The banks are urging the government to look into the matter, through its anti-graft agency, the Economic and Financial Crimes Commission ( EFCC) by investigating what the company did with the loan.

A source in the banks revealed this to journalists in Lagos.

The source who preferred to remain anonymous alleged that the loans were siphoned and needed to be investigated by the EFCC, noting, there was no proof of what the company did with the loan.

He said that the affected banks had rolled out a lot of viable options to Etisalat for the loan to be restructured, but was rejected by the company.

The source said that the banks were not into telecommunications and had no intention of running Etisalat.

“All we want is to recover the loans; we cannot write off the loans as being demanded by Etisalat, because the company is viable,” the source stated.

It was revealed by the source that Etisalat wanted the banks to write off the loan as non-performing, which was rejected because the company was doing well.

Despite the unpaid loan, it was gathered that the company wanted injection of new capital, and this has been suggested to the majority shareholder.

The source said the government should investigate the matter with all seriousness, to dig out the truth.

It was reported that the United Arab Emirates Company on June 20 said that it had been instructed to transfer its 45 per cent stake in Etisalat Nigeria to a loan trustee.

Etisalat said it had been notified to transfer its stake by June 23. It said the stake had a carrying value of zero on its books.

In the last three months, Etisalat Nigeria had been in talks with the consortium of banks, to restructure a 1.2 billion-dollar loan, after missing repayments, News Agency of Nigeria reported.

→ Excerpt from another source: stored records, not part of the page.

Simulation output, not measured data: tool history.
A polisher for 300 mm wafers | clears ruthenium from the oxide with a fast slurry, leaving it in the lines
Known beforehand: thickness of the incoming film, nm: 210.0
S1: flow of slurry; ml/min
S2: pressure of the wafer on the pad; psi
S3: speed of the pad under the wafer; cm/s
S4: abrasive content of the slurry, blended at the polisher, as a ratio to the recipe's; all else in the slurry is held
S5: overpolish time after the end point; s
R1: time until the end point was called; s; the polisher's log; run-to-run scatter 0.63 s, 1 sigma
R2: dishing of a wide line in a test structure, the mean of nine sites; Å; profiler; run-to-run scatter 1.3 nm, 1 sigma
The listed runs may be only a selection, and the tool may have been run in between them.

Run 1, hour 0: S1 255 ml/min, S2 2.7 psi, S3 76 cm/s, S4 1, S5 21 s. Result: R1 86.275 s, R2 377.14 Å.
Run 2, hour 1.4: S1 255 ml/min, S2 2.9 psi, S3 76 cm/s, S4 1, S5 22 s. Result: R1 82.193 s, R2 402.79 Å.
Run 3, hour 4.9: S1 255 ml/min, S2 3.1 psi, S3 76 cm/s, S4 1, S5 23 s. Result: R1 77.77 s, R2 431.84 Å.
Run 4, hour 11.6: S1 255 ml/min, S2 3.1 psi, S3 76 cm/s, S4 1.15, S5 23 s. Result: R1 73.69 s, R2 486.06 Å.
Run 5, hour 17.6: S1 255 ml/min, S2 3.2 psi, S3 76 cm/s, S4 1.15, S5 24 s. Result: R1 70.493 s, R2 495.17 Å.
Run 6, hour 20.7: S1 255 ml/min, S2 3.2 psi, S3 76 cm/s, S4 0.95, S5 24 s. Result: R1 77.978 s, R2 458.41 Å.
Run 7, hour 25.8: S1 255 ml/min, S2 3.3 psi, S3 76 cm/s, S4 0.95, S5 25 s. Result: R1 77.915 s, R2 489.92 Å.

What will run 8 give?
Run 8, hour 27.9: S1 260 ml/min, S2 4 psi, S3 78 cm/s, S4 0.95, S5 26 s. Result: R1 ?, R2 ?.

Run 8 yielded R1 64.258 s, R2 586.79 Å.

According to the news agency the loan is a seven-year facility, agreed with 13 banks in 2013, to refinance a 650 million dollar-loan, and fund expansion of the telecommunications network.

Although the Nigerian Communications Commission (NCC), and the Central Bank of Nigeria (CBN), stepped into the fray to prevent a takeover by the banks, those discussions failed to produce an agreement on restructuring the debt.